That's like saying that we should randomly start drilling holes in the ground because sometimes we will strike oil.

people arguing for it usually ignore the silent evidence of research that lead nowhere and also, more importantly, the potential research accomplishments those people could have acheived if guided to work on different problems.

2 comments

>That's like saying that we should randomly start drilling holes in the ground because sometimes we will strike oil.

Unless you have better tools for locating the oil, that's not a bad strategy.

I would argue that if you didn't have better tools for locating oil or determining viable research areas you shouldn't be digging/funding it in the first place because unless you have a high probability of finding something (and we've left the times of early science when there was a bunch of low hanging fruit) the cost of failed attempts will outweigh the benefits of the success stories.
Your broader point - that we're a lot more likely to find useful things using some guidance as to where useful things are likely to be than in proceeding randomly - is important.

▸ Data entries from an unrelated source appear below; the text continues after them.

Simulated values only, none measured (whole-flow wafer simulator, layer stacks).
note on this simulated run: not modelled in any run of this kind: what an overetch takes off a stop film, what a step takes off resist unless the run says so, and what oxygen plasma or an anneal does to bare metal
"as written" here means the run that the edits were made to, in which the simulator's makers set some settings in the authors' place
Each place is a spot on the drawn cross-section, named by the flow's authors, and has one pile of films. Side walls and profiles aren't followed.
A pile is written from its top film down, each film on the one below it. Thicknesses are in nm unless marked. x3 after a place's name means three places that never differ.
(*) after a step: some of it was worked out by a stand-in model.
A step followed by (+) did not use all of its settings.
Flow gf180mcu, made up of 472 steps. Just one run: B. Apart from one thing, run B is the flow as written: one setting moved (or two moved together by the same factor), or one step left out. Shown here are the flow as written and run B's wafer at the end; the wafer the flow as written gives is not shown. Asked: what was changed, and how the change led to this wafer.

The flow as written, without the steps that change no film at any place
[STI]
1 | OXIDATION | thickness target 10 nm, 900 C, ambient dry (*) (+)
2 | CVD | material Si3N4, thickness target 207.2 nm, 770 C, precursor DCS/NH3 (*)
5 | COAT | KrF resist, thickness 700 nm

A crucial difference between digging for oil and doing math, however, is the nature of the externalities. In either case, you're burning some work that could be spent somewhere better, but with oil you're left with a hole that you probably want not to be there and there's no good way to put it back. In both drilling and math, "drilling" helps us refine our methods. In the case of math exploring more of the ramifications of our axioms also helps raise our confidence that they're not subtly inconsistent.

And of course, math is generally less expensive than an oil well.

I don't know where the cost-benefit analysis puts work on math when we don't yet see practical application. And I think that's often over-romanticized. However, I do think there are a lot of reasons we should expect the analysis to come out more favorably than for drilling random holes.